Is there anything better than:
1. Extract everything
2. Detect which "new subdidrectory" got created
3. mv newsubdir/* .
4. rmdir newsubdir/
If there is more than one subdirectory at UnknownName level, I can reject that user's zip file.
I think your approach is a good one. Step 2 could be improved my extracting to a newly created directory (later deleted) so that "detection" is trivial.
# Bash (minimally tested)
tempdest=$(mktemp -d)
unzip -d "$tempdest" TEMPLATE1.ZIP
dir=("$tempdest"/*)
if (( ${#dir[#]} == 1 )) && [[ -d $dir ]]
# in Bash, etc., scalar $var is the same as ${var[0]}
mv "$dir"/* /mysite/user_uploaded_templates/myrandomname
else
echo "rejected"
fi
rm -rf "$tempdest"
The other option I can see other than the one you suggested is to use the unzip -j flag which will dump all paths and put all files into the current directory. If you know for certain that each of your TEMPLATE1.ZIP files includes an index.html and *.jpg files then you can just do something like:
destdir=/mysite/user_uploaded_templates/myrandomname
unzip -j -d "$destdir"
mkdir "${destdir}/images"
mv "${destdir}/*.jpg" "${destdir}/images"

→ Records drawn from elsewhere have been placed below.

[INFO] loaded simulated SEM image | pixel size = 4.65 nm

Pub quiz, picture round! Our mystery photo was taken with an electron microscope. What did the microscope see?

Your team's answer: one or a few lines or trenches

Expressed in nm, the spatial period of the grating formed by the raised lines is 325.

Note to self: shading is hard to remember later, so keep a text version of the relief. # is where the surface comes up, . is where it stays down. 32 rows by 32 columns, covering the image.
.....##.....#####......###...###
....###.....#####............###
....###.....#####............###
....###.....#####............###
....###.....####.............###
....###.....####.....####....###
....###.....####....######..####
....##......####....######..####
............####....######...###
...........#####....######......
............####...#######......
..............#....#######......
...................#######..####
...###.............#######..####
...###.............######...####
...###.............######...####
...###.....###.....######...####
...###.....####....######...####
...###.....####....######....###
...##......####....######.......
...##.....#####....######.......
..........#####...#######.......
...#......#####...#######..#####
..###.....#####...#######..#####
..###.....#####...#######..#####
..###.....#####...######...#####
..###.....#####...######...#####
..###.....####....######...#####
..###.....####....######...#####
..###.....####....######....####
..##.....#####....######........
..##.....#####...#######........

It's not exactly the cleanest solution but at least you don't have to do any parsing like you do in your example. I can't seem to find any option similar to patch -p# that lets you specify the path level.
Each zip and unzip command differs, but there's usually a way to list the file contents. From there, you can parse the output to determine the unknown directory name.
On Windows, the 1996 Wales/Gaily/van der Linden/Rommel version it is unzip -l.
Of course, you could just simply allow the unzip to unzip the files to whatever directory it wants, then use mv to rename the directory to what you want it as.
$tempDir = temp.$$
mv $zipFile temp.$$
cd $tempDir
unzip $zipFile
$unknownDir = * #Should be the only directory here
mv $unknownDir $whereItShouldBe
cd ..
rm -rf $tempDir
It's always a good idea to create a temporary directory for these types of operations in case you end up running two instances of this command.